Figured I’d ask Mike Hargrove about his decision to call for that hit-and-run in last night’s seventh inning with Ichiro on first base and nobody out. Hargrove’s answer was exactly what I suspected — that he was trying to stay out of a double-play — but I asked the question anyway in light of Ichiro’s comments last night.
For those of you who missed what Ichiro said, through interpreter Ken Barron, here it is:
“It was a situation where we wanted to get runners on base because we were down by three,” Ichiro said. “So, when I got the sign, I kind of had a bad feeling about it.”
That, in any language, is what is commonly refered to as second-guessing one’s manager. There’s more though, with Ichiro expressing pride at being able to predict the dismal outcome. What he didn’t say, of course, is that the guy calling for the hit-and-run obviously did not share that same gut feeling.
“The fact that I was able to predict that made me kind of happy,” Ichiro said. “In the game of baseball, feelings like that are very key. Because baseball is not just a game of what you see. There are many things you can’t see that are going on inside the game of baseball. So, that I was able to see that something like that was going to happen made me happy.”
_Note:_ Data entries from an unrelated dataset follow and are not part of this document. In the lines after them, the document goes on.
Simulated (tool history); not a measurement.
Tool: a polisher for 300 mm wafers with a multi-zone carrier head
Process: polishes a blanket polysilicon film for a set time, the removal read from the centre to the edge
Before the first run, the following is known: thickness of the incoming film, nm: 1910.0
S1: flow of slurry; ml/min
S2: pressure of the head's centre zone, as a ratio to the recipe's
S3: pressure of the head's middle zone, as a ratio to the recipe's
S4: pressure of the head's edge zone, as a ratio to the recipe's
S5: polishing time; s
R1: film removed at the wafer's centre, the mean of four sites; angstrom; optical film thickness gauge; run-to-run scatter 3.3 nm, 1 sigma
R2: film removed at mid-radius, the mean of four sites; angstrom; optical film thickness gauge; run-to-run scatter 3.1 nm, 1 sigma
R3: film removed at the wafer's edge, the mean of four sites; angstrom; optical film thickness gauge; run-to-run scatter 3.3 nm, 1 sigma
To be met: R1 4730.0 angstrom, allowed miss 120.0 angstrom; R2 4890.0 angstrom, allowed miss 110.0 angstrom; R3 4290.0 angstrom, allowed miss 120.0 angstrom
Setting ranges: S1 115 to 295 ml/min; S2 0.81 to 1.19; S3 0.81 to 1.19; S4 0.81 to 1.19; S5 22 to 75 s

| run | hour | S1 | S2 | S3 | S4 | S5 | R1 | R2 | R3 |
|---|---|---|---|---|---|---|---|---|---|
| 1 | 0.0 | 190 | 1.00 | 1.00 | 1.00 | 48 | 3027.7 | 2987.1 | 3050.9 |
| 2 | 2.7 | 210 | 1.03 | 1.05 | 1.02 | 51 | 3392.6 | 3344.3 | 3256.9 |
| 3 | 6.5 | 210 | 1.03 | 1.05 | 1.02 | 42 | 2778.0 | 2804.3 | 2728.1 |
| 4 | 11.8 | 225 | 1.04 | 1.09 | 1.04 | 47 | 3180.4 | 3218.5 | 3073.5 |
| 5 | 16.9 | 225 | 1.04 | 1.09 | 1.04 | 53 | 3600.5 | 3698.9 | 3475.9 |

Ichiro did maintain that he would never disobey his manager and ignore a sign, in spite of his feelings.
“I could never do that.”
No, but he sure can talk about it afterwards and make sure that everyone knows it wasn’t his idea. No matter what you think of the call Hargrove made — and I’ve heard compelling arguments on both sides — this really isn’t the time for finger pointing. It’s great that Ichiro has such fantastic baseball insitincts that he can predict when Bartolo Colon is going to miss his target by two feet and leave his catcher in a situation akin to a pitchout. Maybe the Mariners should use Ichiro’s predictive skills to help them out the next time they sign a free agent starter. But honestly, I’d rather see him just play the game the way he does best. This “my gut told me” stuff really leaves a bad taste.
And besides, what about the hitter, Jose Vidro, a guy affectionately (I’m sure) dubbed “Turbo” by some Seattle fans due to his lack of speed? He was a legit double-play candidate in that situation. So, starting the runner does make sense, especially when you have a guy at the plate who — above all else — has shown a propensity to put the ball in-play to the right side. If that happens on Thursday night, the M’s have runners at the corners with none out. They have those badly-needed runners Ichiro is talking about. If you don’t make the second baseman scamper over to cover his bag on a hit-and-run and “Turbo” hits into a 4-6-3 double-play, how many screams of protest would we be hearing the other way?
“He handles the bat real well and the last time I looked, he’d hit into quite a few double-plays,” Hargrove said of Vidro. “So, that was it.”
Hargrove said he was sorry to see Ichiro’s 45-game consecutive stolen base streak come to an end.
“I think it was an amazing streak,” he said. “I think it was a good streak. I’m sorry that it ended the way it did. But that’s baseball. I wish he had gotten 45 more. But all things are meant to end at some point in time and I can’t — I don’t think anybody can — go into a ballgame and try to manage to keep a certain streak alive.”
No, they can’t. Yes, it was a good streak. An even better streak would be seeing this team win more than one or two games in a row. But that takes more than a hindsight-filled crystal ball.
Anyhow, the lineup is what it usually is tonight when everyone is healthy. Raul Ibanez feels better tonight and is back hitting third, with Richie Sexson again batting cleanup. Maybe Ichiro knows when Sexson will get his average over the .200-mark? Now that’s a prediction I’m sure all of you are waiting for breathlessly. No more interleague cracks, I promise. Many of you have spoken and if it’s cool with you, it’s cool with me.